You read a good thesis for a stock or hear a good story about a company’s prospects on a podcast. This enthuses you to do a little more research. This looks like there’s a good prospect for a short term gain. Great let’s buy some of this, it’s a risk but a small punt could be good. You follow the price for a few weeks, looks like the hypothesis might pan out.
I been through this a couple of times in the last year and have learned a hard lesson.
I bought a few shares in Cairn due to good sentiment in the market about a potential positive outcome from a legal case with the Indian government. I thought there was a good probability of a 20% gain within the next few months. Within 3 months it was 36% up on the buy price. Did I sell? No, I took my eye off the original goal which was to trade this stock for a quick profit, and hung on in there, missing the opportunity to take a profit. Over the following month or so it dipped down to a 12% gain then later bounced back up to 22%. Did I sell? No. once again I missed the opportunity.

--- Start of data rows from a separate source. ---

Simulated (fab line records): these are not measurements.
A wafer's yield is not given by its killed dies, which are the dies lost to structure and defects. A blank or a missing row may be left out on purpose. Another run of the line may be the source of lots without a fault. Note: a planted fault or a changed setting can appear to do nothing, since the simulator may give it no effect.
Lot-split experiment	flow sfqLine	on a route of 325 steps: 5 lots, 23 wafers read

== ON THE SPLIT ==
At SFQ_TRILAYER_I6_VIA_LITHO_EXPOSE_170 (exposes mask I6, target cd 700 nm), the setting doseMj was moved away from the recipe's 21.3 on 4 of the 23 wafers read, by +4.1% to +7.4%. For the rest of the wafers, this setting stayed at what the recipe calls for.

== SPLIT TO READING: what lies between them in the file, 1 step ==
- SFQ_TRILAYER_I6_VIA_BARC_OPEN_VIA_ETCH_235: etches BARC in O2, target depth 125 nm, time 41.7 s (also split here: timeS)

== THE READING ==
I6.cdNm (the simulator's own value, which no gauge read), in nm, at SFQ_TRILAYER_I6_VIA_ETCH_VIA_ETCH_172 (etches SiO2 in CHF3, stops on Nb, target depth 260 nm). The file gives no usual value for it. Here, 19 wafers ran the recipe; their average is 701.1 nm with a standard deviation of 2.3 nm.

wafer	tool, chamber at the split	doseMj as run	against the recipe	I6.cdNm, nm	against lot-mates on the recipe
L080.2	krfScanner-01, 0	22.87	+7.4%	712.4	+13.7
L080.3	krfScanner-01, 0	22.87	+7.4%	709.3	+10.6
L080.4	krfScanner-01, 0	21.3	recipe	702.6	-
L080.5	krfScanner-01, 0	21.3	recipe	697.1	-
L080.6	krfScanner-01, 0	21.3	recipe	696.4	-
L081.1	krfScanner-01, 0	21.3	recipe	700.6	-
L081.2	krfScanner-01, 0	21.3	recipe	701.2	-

I invested in a super high risk single drug biotech called Geron on the prospect of a positive outcome of 2nd stage drug trials. 40 days later it was up 105%. Did I sell? No once again, I held on when I should have sold. Since then Geron’s partner and major funder has pulled out of their contract and the gains are all wiped out and I’m sitting on a loss.
My investing to date has been long term buy and hold, so my habit is generally not to sell. These two shares were Trades not Investments so I should have set myself hard rules about when and why to sell at the outset. Then stuck to them.
Set downside rules such as:
- Sell if the price drops by x%
- this is to protect the capital (live to trade again)
- set the percentage to something that is reasonable for the volatility of the share, not too small as that might cause you to sell too soon just eroding the capital
- Sell if there is some drastic change to the thesis that will mean there will be no upside
Set a target:
- Have a target % gain that you are aiming for, note this as a target price to sell at or trigger your exit strategy
- Decide the exit strategy having hit that target
- Take a profit by selling a proportion or
- Set a trailing stop price so that any drop by x% less than the peak price triggers a sale
With rules such as those above, I would have been sitting on a decent profit. Instead I’m now looking at whether to hang on to Cairn as a medium to long term investment (although generally I’d prefer to be invested in renewables rather than oil). With Geron I think I’m going to have to hang in for a few weeks in case there is a dead cat bounce, then cut my losses and sell.
The lesson learned is not to trade shares without a clear intent at the outset, then rigorously apply those rules ignoring greed or fear of missing out.